Mille Fleurs uncovered

Mille Fleurs looks majestic as its exterior has been restored. However, restoration continues on the inside and should be completed by February. - JEFF K MAYERS
Mille Fleurs looks majestic as its exterior has been restored. However, restoration continues on the inside and should be completed by February. - JEFF K MAYERS

DOMINIC KALIPERSAD

RESTORATION of Mille Fleurs, one of the Magnificent Seven mansions at Queen’s Park West, Port of Spain, is nearing completion, but it’s taking longer than anticipated.

Last May, the Prime Minister said, “We are ex­pect­ing to com­plete that work by the end of the year,” and in August he said it should be open "very soon."

But on this second day of 2020, work is still ongoing.

The restoration job is being managed by the Urban Development Corporation of TT (Udecott) on behalf of the Office of the Prime Minister, with Fides Ltd as contractor.

Udecott chairman Noel Garcia, contacted by telephone on Monday, appeared uncertain about a definite completion date, but had a timeframe in mind.

“We are anticipating an official opening by the end of January or early February,” he told Business Day.

Garcia said most of the infrastructural work has been done with the help of Cuban expertise. He said the Cuban architect and structural engineer guided the process “to ensure the building did not collapse.”

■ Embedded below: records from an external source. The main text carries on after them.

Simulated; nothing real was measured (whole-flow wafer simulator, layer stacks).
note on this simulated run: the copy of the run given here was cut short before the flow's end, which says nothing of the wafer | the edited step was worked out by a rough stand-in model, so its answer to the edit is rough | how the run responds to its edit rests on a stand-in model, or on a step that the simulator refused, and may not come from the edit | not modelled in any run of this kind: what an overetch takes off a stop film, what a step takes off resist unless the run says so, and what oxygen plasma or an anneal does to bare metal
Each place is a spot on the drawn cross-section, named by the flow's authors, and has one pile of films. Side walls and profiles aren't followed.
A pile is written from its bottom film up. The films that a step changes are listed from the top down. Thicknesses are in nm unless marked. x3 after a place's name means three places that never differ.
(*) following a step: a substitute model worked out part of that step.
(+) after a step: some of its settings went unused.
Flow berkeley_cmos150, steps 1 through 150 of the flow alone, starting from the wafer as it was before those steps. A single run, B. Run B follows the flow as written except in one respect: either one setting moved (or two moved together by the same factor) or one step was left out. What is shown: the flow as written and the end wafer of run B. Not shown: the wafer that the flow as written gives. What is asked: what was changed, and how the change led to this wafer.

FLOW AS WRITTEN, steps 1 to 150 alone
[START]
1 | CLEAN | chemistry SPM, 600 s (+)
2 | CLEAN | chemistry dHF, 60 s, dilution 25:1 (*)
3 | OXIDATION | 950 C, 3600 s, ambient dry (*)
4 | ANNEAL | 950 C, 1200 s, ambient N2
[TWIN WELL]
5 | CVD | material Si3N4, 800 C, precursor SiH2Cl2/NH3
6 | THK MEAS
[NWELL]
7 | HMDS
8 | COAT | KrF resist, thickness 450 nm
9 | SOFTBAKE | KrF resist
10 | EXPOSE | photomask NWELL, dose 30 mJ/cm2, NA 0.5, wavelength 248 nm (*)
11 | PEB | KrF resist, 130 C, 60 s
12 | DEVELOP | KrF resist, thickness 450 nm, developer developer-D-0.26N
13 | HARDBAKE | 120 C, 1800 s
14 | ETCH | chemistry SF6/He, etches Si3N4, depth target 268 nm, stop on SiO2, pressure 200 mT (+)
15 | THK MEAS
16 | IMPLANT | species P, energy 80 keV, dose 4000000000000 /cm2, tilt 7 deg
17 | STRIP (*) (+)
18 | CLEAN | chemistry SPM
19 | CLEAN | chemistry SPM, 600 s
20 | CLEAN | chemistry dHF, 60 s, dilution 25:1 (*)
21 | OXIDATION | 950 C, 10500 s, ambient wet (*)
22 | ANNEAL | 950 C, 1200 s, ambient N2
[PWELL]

Over the years the historic mansion had deteriorated so badly that it was on the verge of being condemned after an initial assessment, and Citizens for Conservation lobbied for its restoration and other Magnificent Seven heritage buildings.

The restoration began in October 2018, and Garcia said the structural integrity was a challenge.

A source close to the project also told Business Day that “there was lots of termite damage.”

He said, “The electrical and plumbing have been done, some floors and walls repaired. There’s a completely new roof in slate, and the facade repainted.

“The outside looks good, but there’s much to be done inside, like installing the cornice moulding, skirtings, and architraves as well as ceilings and ceiling medallions.”

Mille Fleurs during restoration in early 2019. The fencing and covering have been were removed at the end of the year. - JEFF K MAYERS

Garcia confirmed that “what’s left to do is internal work on the upper floors, which would take three to four weeks.”

The ceilings, he said, "are not elaborate.”

The grounds also need to be landscaped, what was left of the garden having been destroyed when the galvanise roof sheltering the building from the elements was removed recently.

In terms of the accuracy of the restoration, Garcia said the project managers received partial guidance from the National Trust, archival photographs, “and people who have a recollection of what the property looked like.

“For example, we restored the fountain based on photos,” he said.

Garcia said the budget was $5-6 million. "By and large, we are under budget, excluding landscaping and upgrade of the mews (an adjacent building on the property). We are trying to do more with less.”

Mille Fleurs was built in 1904, when lots became available on what was formerly the St Clair Farm. It was the home of Dr Enrique Prada and his family for 19 years. Mille Fleurs came to be known as Prada House. Built in the French Provincial style by the famous George Brown, the house was a gift to Prada from his wife, who gave the building its name, possibly because there were lots of flowers around it. Prada, born in Venezuela in 1867, came to Trinidad at an early age and went on to become the mayor of Port of Spain from 1914-1917. He died in 1944.

In 1923, the mansion was sold to Joseph Salvatori, who made it his family’s residence. After Salvatori’s death in 1959, his widow remained the sole occupant until she died in 1971. The building subsequently became the property of the Salvatoris' only daughter, Mrs Pierre Lelong, who lived in Paris.

In 1973, the property was sold to businessman George Matouk. The home was rarely occupied by the Matouks, and in June 1979, the government bought it for approximately $1 million.

Due to under-use and lack of maintenance, the building reached an advanced stage of deterioration, even after the Law Association leased it – but did not use it.

In April 2016, Dr Rowley chaired a Cabinet sub-committee to look at the renovation of Mille Fleurs, Killarney (formerly known as Stollmeyer's Castle), President's House and the Red House.

The restoration of Killarney and President’s House has been completed and they are once again in use. Parliament is due to return to the Red House this month.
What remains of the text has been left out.